Galway was originally established as a fortress and has a long and chequered history both as a military outpost and a trading port with Spain, France and the West Indies. If you want the full background you can get it in Wikipedia.
What follows is a much more personal take on the city, based on visits over recent years. The text is largely dictated by the photographs and these in turn reflect aspects of the city that particularly struck me in my meanderings.
Each heading is followed by a short introduction to its theme. Click on the heading to access a separate page devoted to the theme.
City of the Tribes
Galway is known as the city of the tribes, since Cromwellian times. The tribes were, in fact, the merchant families of the city, who were largely disenfranchised after the city surrendered to Coote's siege in 1652. The term "tribe" was one of distain which was enthusiastically adopted by the families as a gesture of defiance.
Plans for a cathedral were in the making for many a long year, but it was only in the reign of Cross Michael (Bishop Michael Browne) that they came to fruition with the assistance of substantial USA funding (mainly from Boston, Mass.).
St. Nicholas's Church
The collegiate church of St. Nicholas goes way back and has a very interesting history, and many fascinating exhibits.
Around since the year dot
Lots of businesses like to proclaim their age as an indication of quality and reliability, particularly in a tourist setting. This can range from the sublime to the ridiculous.
Lots of Irish
Many businesses use Irish to add a bit of charm and genuineness to their shopfronts. Granted, this area is on the borders of a (rapidly diminishing) gaeltacht, but much of the Irish in signage comes from neither the linguistic origins of the proprietor nor the linguistic needs of the customer.
Street Names in Irish
I just can't resist this stuff, wherever in Ireland I go. The standard is generally appalling.

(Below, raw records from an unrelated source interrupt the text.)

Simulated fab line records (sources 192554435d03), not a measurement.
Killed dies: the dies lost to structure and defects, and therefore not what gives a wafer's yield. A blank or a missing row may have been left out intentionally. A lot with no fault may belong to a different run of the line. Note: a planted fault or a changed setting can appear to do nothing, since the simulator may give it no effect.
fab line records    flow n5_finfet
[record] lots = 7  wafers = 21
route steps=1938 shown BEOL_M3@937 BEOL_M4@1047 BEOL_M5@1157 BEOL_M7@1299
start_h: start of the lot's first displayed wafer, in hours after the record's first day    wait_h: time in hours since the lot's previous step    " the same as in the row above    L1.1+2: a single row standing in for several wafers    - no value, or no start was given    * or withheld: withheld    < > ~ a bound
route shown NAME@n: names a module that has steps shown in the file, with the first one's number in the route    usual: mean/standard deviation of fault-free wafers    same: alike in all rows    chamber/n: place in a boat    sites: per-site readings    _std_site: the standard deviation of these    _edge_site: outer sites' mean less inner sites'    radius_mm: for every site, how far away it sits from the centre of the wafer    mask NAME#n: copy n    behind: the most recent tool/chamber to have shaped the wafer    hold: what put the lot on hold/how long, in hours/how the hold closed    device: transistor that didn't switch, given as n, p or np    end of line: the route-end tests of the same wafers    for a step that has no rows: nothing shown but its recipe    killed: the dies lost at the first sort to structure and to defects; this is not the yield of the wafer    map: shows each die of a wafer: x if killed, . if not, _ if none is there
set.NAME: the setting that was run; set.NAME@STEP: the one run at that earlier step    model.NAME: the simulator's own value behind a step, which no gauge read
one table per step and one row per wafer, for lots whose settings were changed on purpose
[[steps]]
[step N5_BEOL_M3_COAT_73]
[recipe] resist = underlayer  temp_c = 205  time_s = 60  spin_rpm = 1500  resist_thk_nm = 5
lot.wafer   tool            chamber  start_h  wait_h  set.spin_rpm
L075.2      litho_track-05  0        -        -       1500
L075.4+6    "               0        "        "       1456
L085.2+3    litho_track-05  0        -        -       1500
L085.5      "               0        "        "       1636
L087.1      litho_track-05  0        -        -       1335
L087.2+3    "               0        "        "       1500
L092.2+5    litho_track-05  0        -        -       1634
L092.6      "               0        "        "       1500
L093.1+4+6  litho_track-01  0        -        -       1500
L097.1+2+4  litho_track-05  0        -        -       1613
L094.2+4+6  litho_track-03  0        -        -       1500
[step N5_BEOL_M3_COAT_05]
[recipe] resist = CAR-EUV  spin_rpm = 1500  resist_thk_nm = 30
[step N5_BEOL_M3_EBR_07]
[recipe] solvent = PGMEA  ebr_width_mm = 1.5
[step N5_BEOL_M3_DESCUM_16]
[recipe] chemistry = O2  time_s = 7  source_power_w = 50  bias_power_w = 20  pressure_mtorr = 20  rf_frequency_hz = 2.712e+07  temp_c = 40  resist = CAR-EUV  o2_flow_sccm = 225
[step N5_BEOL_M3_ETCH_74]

Galway is crawling with souvenir shops and tons of what is on sale is just tack: leprechauns, lame Irish jokes, crummy international adaptations. There is also a lot of genuine craft work and some better class souvenirs. A series of vernacular T shirts caught my fancy in Fallers.
A theatrical/tourist ambience pervades the city centre and in particular the pedestrian areas. Galway has some claim to be the cultural capital of Ireland.
Medieval meets the Shopping Arcade
A very interesting example of a modern shopping development which both restored, and is capitalising on, part of the original medieval city wall and shoemakers tower.
Galway has always had strong foreign influences, from the Spaniards of yore to today's economic migrants from the Easternmost reaches of the EU.
Memories of Things Past
Just a few unrelated items that reminded me of things past.
Definitely not DUBLIN
The time has long gone when Dublin ran on separate time and it was worth Galway's while knowing it. But the signs of a temporally differentiated past are still preserved in the city of the tribes. Should I smile or take offence. I'll settle for the smile.
And then the fog came in from the sea and the night was magic.